The modifications were performed at XCOR Aerospace's Mojave, CA shop. Tests are performed at the Mojave Civilian Flight Test Center. The EZ-Rocket has also flown at EAA Oshkosh 2002, the largest airshow in the world, held in Oshkosh, Wisconsin. Rumor has it that when XCOR modified the Long-EZ to become the EZ-Rocket, they approached their local FSDO to relicense N132EZ with an experimental non-certified engine. The story is going around that the FAA guy did not ask what particular engine or even what "type" of engine. A corny story from a company whose rocket engine development team's equally corny motto is "If you can't spill it on your foot, we're not interested in using it in our fuel!"

The purpose of the EZ-Rocket conversion was to show that it was possible to design and build a complete aircraft rocket propulsion system that is safe, simple, cheap, reliable, and above all operable. XCOR insists that they never intended to sell similar aircraft for private use. The choice of the Long-EZ as an airframe was based on its pusher configuration and its good power-off glide capability. By flying and testing, the company gained valuable experience that should make the next generation engines better. None of the operating limitations of a standard Long-EZ are exceeded in this airplane, although a steep climb is needed to keep from exceeding Vne with both engines running.

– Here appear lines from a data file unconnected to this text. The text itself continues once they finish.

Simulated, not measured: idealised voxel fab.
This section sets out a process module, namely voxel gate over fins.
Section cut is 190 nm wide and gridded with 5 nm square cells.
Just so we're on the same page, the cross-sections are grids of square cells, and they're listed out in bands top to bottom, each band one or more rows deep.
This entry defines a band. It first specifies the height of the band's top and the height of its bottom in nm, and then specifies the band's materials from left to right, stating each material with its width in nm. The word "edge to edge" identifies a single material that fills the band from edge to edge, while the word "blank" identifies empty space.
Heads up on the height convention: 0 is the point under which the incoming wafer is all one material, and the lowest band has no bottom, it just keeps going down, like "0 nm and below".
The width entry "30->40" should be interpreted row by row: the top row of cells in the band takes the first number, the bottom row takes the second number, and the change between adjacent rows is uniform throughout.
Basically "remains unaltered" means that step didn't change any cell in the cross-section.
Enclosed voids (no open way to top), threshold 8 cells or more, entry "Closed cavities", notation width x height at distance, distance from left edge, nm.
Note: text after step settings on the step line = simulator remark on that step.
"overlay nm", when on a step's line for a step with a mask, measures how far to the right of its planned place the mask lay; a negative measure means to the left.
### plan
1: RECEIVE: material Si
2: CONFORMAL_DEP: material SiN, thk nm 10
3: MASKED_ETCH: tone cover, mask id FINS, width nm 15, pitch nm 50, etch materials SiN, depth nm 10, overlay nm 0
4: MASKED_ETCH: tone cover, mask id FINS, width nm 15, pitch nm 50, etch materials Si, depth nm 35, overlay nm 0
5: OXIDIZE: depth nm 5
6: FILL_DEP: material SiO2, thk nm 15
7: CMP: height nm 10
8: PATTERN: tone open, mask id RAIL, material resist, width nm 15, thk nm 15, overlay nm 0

The first flights of XCOR Aerospace's EZ-Rocket were conducted by Colonel Richard Searfoss a former astronaut and shuttle commander. The EZ-Rocket has flown 15 times to date. The first 13 flights were conducted at our base of operations at the Mojave Civilian Flight Test Center in Mojave, CA. Flights 14 and 15 were performed in front of a very large crowd of airshow attendees at the EAA AirVenture fly-in at Oshkosh, Wisconsin. Dick Rutan was the test pilot on most of the EZ-Rocket's flights, though XCOR chase plane pilot Mike Melvill has also flown the aircraft.. Rutan is under contract with XCOR to fly it and has lots of experience in this type of airplane. His first words after shutting the engines down were "That was a real kick in the pants!" The engines are easily restartable, and Dick Rutan has the choice of extending the glide if he chooses. The engines were recently restarted in mid-flight and the plane has completed touch-and-goes—something that had never been done before in a rocket powered aircraft.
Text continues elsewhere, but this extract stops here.